The opposite of growth is decay. From a mathematical point of view, decay is very similar to growth: all it takes is changing a sign in the equation. Because the population depends only on time, these processes are described by what are called ordinary differential equations, which contain a derivative with respect to only one variable – in this case time. We look first at the simple equation for unlimited growth and decay, and then at the logistic equation, in which the growth saturates at a certain equilibrium value.

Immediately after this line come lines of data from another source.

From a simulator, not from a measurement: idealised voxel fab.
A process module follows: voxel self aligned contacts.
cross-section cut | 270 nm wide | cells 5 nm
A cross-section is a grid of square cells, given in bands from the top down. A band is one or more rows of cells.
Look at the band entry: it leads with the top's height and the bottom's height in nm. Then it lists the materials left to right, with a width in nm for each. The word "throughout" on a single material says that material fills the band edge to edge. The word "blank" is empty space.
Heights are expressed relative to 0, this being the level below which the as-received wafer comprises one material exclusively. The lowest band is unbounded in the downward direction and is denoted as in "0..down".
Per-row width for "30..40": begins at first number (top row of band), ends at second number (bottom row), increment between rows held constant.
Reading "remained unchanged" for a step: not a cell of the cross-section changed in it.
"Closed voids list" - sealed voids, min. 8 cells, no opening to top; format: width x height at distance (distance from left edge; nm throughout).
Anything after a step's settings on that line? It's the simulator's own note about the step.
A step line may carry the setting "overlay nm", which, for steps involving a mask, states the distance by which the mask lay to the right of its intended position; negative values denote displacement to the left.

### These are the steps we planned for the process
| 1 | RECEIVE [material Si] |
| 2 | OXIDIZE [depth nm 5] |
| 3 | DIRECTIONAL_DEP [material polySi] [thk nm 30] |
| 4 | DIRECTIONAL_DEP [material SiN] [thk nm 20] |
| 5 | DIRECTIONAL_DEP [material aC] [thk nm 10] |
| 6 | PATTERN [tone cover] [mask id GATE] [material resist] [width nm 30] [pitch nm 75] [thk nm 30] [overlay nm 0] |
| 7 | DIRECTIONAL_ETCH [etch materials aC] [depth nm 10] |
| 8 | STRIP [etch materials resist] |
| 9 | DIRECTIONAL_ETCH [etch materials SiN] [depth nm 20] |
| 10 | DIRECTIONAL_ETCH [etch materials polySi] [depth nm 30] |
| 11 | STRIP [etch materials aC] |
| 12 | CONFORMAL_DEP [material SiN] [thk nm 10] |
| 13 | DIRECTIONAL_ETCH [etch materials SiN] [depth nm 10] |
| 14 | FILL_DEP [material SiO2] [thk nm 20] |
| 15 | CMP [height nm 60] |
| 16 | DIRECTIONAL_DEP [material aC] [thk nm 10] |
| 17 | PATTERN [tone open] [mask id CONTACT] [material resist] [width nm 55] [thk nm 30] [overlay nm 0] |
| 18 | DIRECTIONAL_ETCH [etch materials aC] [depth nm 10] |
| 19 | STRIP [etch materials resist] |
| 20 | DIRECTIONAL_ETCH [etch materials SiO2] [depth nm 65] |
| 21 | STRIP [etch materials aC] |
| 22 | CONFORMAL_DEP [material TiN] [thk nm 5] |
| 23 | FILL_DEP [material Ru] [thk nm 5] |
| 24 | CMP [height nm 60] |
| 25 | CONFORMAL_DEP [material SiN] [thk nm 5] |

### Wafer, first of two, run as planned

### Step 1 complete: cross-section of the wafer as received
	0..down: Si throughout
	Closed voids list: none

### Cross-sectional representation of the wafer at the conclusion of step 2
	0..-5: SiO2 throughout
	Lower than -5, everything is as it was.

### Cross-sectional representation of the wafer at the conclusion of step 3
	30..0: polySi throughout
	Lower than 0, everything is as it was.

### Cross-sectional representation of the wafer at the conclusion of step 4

The simplest version of a growth equation states that the change in time of a quantity n(t) is proportional to its magnitude at that time. Say, n(t) denotes the number of mice in a cheese factory at a given time t. These mice have ample food and will start multiplying like mad. This means that the total reproduction at any given time will be proportional to the number of mice at that instant. In other words, the change per unit of time of n – i.e. the time derivative dn/dt – will be proportional to n. Translated into mathematics this yields the differential equation given in the side bar, with r the reproduction rate or (Malthusian) growth rate (r is larger than zero).

The solution for n(t) to this differential equation is an exponential growth of the number with time, as given on page 18 with no the number of mice at time zero. The fact that the time appears in the exponent, together with the positive constant r, implies that the growth will be extremely rapid. This is illustrated by the steeply rising dashed curve in the figure on page 21.